It is all too easy to distance ourselves from the reality of the narrative in the Gospels. On Good Friday, we reflect on the sacrifice of Jesus on the cross; without His shed blood, we would have no redemption. But we often skip a day as we rush to the triumphant joy of His resurrection.
But don’t forget the days between that darkest of days and the brightness of the new dawn and the empty tomb.
Psalm 30:5 Weeping may endure for a night, but joy comes in the morning.

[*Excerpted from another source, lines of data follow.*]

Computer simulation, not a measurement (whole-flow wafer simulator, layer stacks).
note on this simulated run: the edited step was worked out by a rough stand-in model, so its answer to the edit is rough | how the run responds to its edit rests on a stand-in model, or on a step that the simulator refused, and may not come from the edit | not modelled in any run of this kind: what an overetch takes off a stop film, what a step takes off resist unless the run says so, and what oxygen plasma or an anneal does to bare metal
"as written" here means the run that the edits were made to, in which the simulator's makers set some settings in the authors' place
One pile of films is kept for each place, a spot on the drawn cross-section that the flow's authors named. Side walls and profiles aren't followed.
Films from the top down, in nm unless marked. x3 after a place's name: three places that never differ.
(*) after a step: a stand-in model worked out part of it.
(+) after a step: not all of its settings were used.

Reflect on the dashed dreams and hopes of the disciples as they awoke the morning after Jesus’ death. Peter’s heart was crushed and wracked with guilt and shame. After all, he denied the One to Whom he had asserted he would be there for Him to the death. John tried to console an inconsolable Mary even as he dealt with the trauma of watching Jesus’ torture and death. The other disciples cringed, remembering their desperate dash into the night, abandoning Jesus. The zealots amongst them dealt with disillusionment – the death of their revolutionary dreams. Jesus wasn’t going to take the throne of Jerusalem, ousting their oppressors once and for all. Yes, it was a dark time for the disciples. However, It is only on the darkest of nights that the stars shine their brightest.
If you are in a dark place of despair, in your own silent Saturday, be of good courage. Joy WILL come in the morning.